Thursday, November 17, 2011

Job creation

There is a remarkable myth propagated by the green lobby, that renewable energy will create jobs. The myth has almost more believers than any other religion.

Why is this a myth? It is because the number of jobs created by any new venture is not related to the spend on construction - those are short term jobs. Yes, a few people work while the project is being built, but this is part of the social cost, the sunk capital. If the project then doesn't produce, then NO jobs are created.

This is not to say that construction work is not job-creating. As an engineer, I would never say that. But it is the productive facilities or supportive infrastructure that we create which ultimately gives new jobs, not the actual work that goes into the construction.

Instead, the number of jobs you create is related to the number of customers you create once the project is up and running. You can see this quite easily if you think of an energy project which sells no energy once it is producing. Rather, jobs are destroyed, because you have wasted potential job creating wealth on a useless project.
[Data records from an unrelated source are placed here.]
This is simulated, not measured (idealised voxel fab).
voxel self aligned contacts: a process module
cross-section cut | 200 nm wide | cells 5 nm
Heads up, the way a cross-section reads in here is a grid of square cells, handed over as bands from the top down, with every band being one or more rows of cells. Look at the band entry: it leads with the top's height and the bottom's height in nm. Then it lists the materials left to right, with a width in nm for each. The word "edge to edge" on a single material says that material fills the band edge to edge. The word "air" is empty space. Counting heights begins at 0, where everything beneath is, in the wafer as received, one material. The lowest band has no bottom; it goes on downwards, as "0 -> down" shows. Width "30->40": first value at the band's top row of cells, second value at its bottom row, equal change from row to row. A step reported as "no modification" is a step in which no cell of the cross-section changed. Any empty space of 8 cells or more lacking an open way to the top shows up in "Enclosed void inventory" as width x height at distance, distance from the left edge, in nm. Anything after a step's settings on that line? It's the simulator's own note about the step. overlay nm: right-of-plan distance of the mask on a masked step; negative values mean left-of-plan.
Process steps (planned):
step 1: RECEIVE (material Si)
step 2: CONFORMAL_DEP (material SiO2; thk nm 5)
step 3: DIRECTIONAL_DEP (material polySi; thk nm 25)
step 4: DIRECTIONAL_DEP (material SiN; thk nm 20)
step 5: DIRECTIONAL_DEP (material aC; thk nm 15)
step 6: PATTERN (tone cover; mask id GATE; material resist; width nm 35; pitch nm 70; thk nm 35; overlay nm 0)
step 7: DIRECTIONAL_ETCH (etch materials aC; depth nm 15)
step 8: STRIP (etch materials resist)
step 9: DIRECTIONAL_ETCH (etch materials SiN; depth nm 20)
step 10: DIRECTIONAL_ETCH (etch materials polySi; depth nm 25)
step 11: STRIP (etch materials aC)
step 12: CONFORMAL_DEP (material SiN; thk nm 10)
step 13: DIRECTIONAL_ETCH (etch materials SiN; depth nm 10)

The same argument applies to what you might call the marginal job creation. Consider two projects, one producing the goods at cost X and the other the same goods at cost Y, where X>Y. Then there will be more customers for Y than for X, and therefore the second project will create more jobs than the first.

This applies DIRECTLY to renewable energy. It costs more than coal-fired energy (yes, even when you include external costs). If you doubt that it costs more, you have only to read the documentation underlying IRP2010. So renewable energy actually creates less jobs than coal. The myth does not deserve the lip-service it is paid.